Let us incentivise the counterinsurgency forces in Kashmir to get local militants to surrender. To do that, let’s pay those responsible for a surrender ten times the reward we already hand out to those who kill militants.

That was one of the more significant suggestions that came from a delegation that met the Centre’s Representative for talks in Kashmir, former Intelligence Bureau chief Dineshwar Sharma. The Representative was in Kashmir for his second visit earlier this week.

Of course, the delegation that suggested it thought it was an important point. More revealing is the fact that Sharma seemed to think so too.

Arafat, an activist, educator, and leading member of that delegation, says Sharma told them at dusk that theirs was the best interaction he had had all day. He jotted notes, and asked them to send him an e-mail repeating the exact words they had used.
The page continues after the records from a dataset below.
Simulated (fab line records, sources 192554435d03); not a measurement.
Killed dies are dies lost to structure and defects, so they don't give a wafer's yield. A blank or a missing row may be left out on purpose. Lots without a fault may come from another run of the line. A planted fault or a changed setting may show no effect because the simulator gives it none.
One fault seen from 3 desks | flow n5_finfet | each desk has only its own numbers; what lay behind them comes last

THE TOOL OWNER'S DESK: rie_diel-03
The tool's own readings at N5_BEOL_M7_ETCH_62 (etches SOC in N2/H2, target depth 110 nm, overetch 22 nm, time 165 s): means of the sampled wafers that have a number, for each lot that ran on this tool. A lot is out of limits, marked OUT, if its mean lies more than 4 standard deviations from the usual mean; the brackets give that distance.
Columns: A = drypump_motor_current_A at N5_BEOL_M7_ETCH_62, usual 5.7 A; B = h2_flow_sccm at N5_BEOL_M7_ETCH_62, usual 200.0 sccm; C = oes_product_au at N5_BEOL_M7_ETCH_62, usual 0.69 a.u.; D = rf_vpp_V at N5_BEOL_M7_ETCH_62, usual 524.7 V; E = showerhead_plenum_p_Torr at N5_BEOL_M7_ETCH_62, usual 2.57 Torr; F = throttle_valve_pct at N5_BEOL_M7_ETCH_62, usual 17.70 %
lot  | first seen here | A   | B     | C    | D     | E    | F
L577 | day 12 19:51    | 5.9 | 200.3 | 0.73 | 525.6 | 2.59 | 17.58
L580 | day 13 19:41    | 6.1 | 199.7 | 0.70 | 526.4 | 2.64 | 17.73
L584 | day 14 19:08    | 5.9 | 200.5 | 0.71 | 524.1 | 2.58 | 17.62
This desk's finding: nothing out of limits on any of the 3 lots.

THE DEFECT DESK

This vignette is important for two reasons. First, it is an indicator of how little of concrete value regarding long-term solutions has come from the large number of delegations that have so far met Sharma during his two visits.

He has done his best. He ventured out of Srinagar this time, and even met some of the youth who are categorised as ‘former stone-pelters’. In fact, the suggestion to incentivise surrenders (of local boys) came from a delegation that met him in Anantnag, the main city of south Kashmir.

For the most part, however, delegations have apparently brought up mirco-level issues and administrative concerns. One wanted a tehsildar transferred. Several others spoke of power outages and the state of infrastructure. Some sought funds to engage with other Kashmiris.

Peace dividend

The other reason this particular suggestion is important is that each surrender or capture deflates the movement, while the movement generally gets a huge boost when a militant is killed — particularly a local boy.

For, on the one hand, such killings generate resentment and anger among his family and neighbours, especially his friends. Some of those friends are liable to pick up the killed militant’s baton by also turning to arms.

 The emotions generated at a funeral turn the fallen militant into a hero, with the sheen of a martyr for Islam, even if he lacked a heroic persona while in the field. Obviously, the death of a local boy in the prime of his youth is bound to generate more emotions than that of a Pakistani or other foreign militant.

Some perceptive and responsive army commanders are aware of the ills of incentivising kills rather than surrenders. For example, Lt General DS Hooda had raised the issue at a conference of army commanders when he was commander-in-chief of the northern army.

In an on the eve of his retirement in November 2016, Hooda had emphasised the need to improve the surrender policy, so that Kashmiris might find it easier to surrender.

Army commanders who have served in Kashmir in top positions have sometimes pointed out the ironic fact that officers and soldiers are offered incentives to increase the number of ‘kills’ in their operations but no incentive to achieve peace in their areas of operations.

Although the army runs a well-funded Sadbhavana programme to increase goodwill among the people in Kashmir, many officers see it as a means to increase the flow of information.

In fact, many in the forces and intelligence agencies are well aware of the fact that the flow of vast budgetary allocations and unaccounted secret funds would dry up if peace were actually achieved. So would the medals, citations, promotions, and other rewards that hinge on maximising ‘kills’.

The huge power of the police and other forces in areas that are seen as dominated by insurgency also hinges on the continuation of that image.